Monday, December 24, 2012

Running Drunk

It is December 22nd and I am preparing to board a plane from San Francisco back to Maine. Still inebriated from the night before I text my friend inquiring about a strategy for any hot girl that I happen to meet in first class. What's my motivation? New money or old? Both he says. After a short business trip to the city my boss has booked my return flight first class. I have never had the luxury before and I'm imagining unlimited champagne, spacious seats and a doting flight attendant with a pretty smile.

I take my seat in the first row next to a guy about my age. He must be further through his hangover because he immediately nods off. The couple next to me is young with a baby. Thank god the dude is sitting on the aisle between me and his super fine wife discouraging me from staring in her direction.

Unfortunately, our first class flight attendant is neither doting nor smiling. Picture a bitter and grumpy Philip Seymour Hoffman. While it is common for male flight attendants to be gay I'm not quite sure if this guy is but he definitely has something up his ass. He can be aptly described as deliberate in his work. And when I say deliberate I mean slow as shit.

He doesn't take our drink order until we are already ten minutes in the air. My drunken elation is quickly being replaced by a slow dull headache. I order a bloody Mary and so does the guy to my left who just came to. The super fine mother tries to order a Mimosa after her husband orders a bloody Mary and the flight attendant ridicules them both. US Air hasn't had champagne in nearly a decade... duh.
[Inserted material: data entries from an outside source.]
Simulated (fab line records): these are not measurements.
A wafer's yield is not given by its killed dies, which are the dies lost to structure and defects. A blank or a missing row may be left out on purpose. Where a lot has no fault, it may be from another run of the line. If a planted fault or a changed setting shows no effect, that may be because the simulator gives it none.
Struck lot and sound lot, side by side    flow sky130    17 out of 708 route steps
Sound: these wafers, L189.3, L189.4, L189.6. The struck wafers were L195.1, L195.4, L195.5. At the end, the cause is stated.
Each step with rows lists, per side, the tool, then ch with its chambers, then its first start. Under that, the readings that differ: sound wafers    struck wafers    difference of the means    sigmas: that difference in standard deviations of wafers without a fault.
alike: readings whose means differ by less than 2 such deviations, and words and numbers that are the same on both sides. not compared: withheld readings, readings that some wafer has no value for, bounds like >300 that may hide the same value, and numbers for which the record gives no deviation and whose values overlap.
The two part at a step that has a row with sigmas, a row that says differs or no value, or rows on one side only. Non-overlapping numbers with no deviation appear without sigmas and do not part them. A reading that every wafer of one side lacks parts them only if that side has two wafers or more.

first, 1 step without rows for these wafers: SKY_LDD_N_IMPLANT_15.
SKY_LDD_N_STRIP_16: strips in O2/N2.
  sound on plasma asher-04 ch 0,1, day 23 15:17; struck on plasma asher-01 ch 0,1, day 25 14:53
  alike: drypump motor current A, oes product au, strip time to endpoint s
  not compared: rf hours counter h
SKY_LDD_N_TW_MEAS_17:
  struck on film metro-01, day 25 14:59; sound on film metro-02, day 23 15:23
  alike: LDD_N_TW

So my first experience in first class wasn't quite all that I dreamed it to be. Still as I sipped my bloody Mary and stretched out in the extra wide leather seat I smiled. So what if my fight attendant is a grouch and the flight has already been delayed two hours? I can smile because I already ran, albeit if it was at 2:00am PT. A run is a run... is a run.

At the end of 2011 I made three resolutions for running. The first two were completed long before: win a race and run a personal best at any distance. That left me with just one to complete- run every day in 2012. Easier said than done. What constitutes a run is the first question, which was something I had never settled. As 2012 progressed I decided on five miles. If misfortune or ill planning forced me to shorten the distance than so be it.  But who can argue with five miles, it is a legitimate distance.

Fast forward to December 21st, and my five mile minimum is still intact! It is my last night in San Francisco and I want to have some fun. After downing two apps and a couple beers at an Irish sports pub in the financial district called the Royal Exchange I take BART to the Mission to meet up with my colleague and his friend. As the night progressed and we threw down more beer it quickly became midnight and I decide, fuck it, I 'm all in. The bars close at 2am and I throw down a couple vodka and red bulls.

My flight schedule the next morning were as follows: depart San Francisco at 9am PT for Charlotte, depart Charlotte and arrive in Portland at 8pm ET. I knew that I could't risk a delayed or canceled flight. With just over a week left I needed to snag the five miles before I stepped on the plane. Am I going to be able to get my drunk ass up at 6am and get it done?

I split a cab with my co-worker's friend (who happens to also be staying at the Omni Hotel at 500 California) and some random chick he picked up at the bar. As we get in my phone alerts me, my first flight has been delayed two hours! In my drunken state this seems immediately good, more time to sleep and run. But somewhere inside of me I realize there might be a problem with the connecting flight. I try to figure out the math but my brain is pickled.

Arriving back in my room just after 2am PT I decide there is only one safe bet. Run right then. I am very drunk but not totally wasted (if that makes any sense). I throw on my shoes, shorts and a t-shirt and head out on the Embarcadero for a 5 mile out and back that I have mapped out.

A mile in I realize that the pace is slow. When I say slow I mean, snail pace, probably 9 min/mi. I hit the accelerator slowly until I am satisfied I must be running under eight minute pace. I can't say this is the first time I have run drunk but never as long as five miles. It seems so far but I press on. I reach the turn around point and even add a little. As I speed back down the Embarcadero I am within a mile of the hotel when it hits me. I double over in the bushes and puke. I wait no more than a few seconds and then continue back, the nausea is gone as quickly as it arrived, thank god.

Why am I running at least five miles every day for an entire year? Partly to say I am a bad ass, yes. But part of me wants to disprove the whole day off thing. What are days off anyway? You walk every day, why not run every day?

What can I conclude from all this? I am bat shit crazy- check. I am lucky I just puked once- check. Crazy goals take crazy methods- also check. After flying into Boston I take a bus to Portland and arrive just after 1am ET on Saturday. If I had waited I would have blown it. I have lived to run another day with the streak intact.